Members of civil society call for continued dialogue between India and Pakistan

It is in the best interest of both India and Pakistan if the two nations do not suspend talks and do not give in to the rhetoric of “action” and “aggressive replies” after the recent ceasefire violations along the Line of Control, said Member of Parliament Mani Shankar Aiyar on Tuesday.

Mr. Aiyar said both countries stand to lose if the governments pay heed to the suggestions made by “retired generals in TV studios”.

“If talks are not the solution, then what is? Letting the Army take aggressive steps is not a solution…and these people who are angry over the death of five [soldiers who were killed in the attacks on the LoC], what will calm them down? 50, 500, 5,000 or 50 lakh [more who will die, if there is a war],” he said.

Training his guns on the Opposition and the retired personnel, the senior Congress leader said: “In 1965, when the Indian army was much stronger than the Pakistani side, only 10-12 Gorkhas had managed to cross the Ichhogi Canal. The rest of the Army that had reached outside Lahore couldn’t. It is easy to speak in TV studios…but the government knows what to do when something happens. Laid-down policies should not be violated.”

Speaking at a seminar — India and Pakistan: Melting Tracks, Withering Freedom — organised by the Pakistan-India Peoples’ Forum for Peace and Democracy , Mr. Aiyar said the armies of both nations should be kept in check and the governments cannot be expected to follow their orders.

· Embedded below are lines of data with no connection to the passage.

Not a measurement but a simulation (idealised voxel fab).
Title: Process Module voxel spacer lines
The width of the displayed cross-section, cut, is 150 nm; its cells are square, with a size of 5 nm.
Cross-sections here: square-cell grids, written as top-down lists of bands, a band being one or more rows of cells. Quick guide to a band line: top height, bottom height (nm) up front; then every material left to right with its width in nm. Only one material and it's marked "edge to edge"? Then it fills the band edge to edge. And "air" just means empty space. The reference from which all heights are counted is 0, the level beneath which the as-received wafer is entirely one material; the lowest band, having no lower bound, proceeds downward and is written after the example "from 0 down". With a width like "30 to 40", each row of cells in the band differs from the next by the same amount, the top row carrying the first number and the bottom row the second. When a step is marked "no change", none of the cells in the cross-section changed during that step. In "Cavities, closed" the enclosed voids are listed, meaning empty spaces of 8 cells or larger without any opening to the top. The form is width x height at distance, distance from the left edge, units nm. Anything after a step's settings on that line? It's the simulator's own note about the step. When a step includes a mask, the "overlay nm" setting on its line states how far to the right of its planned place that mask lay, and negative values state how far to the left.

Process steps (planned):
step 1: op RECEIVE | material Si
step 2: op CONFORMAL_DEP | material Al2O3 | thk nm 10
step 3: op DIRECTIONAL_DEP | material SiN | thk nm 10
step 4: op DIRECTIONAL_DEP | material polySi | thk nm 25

He cited the example of the two countries nearly signing agreements on Siachen and Kashmir in the past, but the efforts came to nothing as both armies did not support the decision.

Mr. Aiyar referred to the plight of the fishermen who languish in jails on both sides of the border in the absence of an agreement between the two countries on the Sir Creek issue. He spoke of the ramifications to the environment and agriculture by the militarisation of Siachen to drive home the need to focus on issues that affect the common man instead of focusing on polemics.

Journalist and peace activist from Pakistan Karamat Ali questioned the outstanding border disputes in the region and asked why India, Pakistan, Bangladesh and China have not been able to amicably settle the issue.

He criticised India and Pakistan for spending more on militarisation, instead of focusing on a permanent solution to the problems of fishermen being arrested and incarcerated for years.

Motup Chewang, a mountaineer and resident of Siachen area, said militarisation of the region is a threat to the glacier.

“The impact that military presence has had on the glacier in the past 30 years is beyond imagination. Earlier, we could reach the glacier within hours of walking from the snout of Siachen, now it takes four days of walking. This change has serious consequences for Pakistan as well. Siachen and the other glaciers are the main source of the Indus and its waters are the main source for farming,” he said.

Velji Bhai Masani, from Saurashtra in Gujarat, recounted how the fishing communities on both sides have been suffering in the absence of a common fishing zone as is being demanded in the Rann of Kutch.

“These days we have to venture deep into the sea to catch fish because there is not enough catch on our side. No fisherman from either side has till date been caught for anti-national activities. Earlier when fishermen were caught, they would be released within a few months, but now it takes years to get them out of jails. The communities on either side are not very well educated, there is little political guidance. It is now up to civil society to take up the cause of the community and the people.”

Reports, “Fishing in troubled waters: The turmoil of fisher people caught between India and Pakistan” and “Siachen: End to the Impasse?”, were also released at the seminar.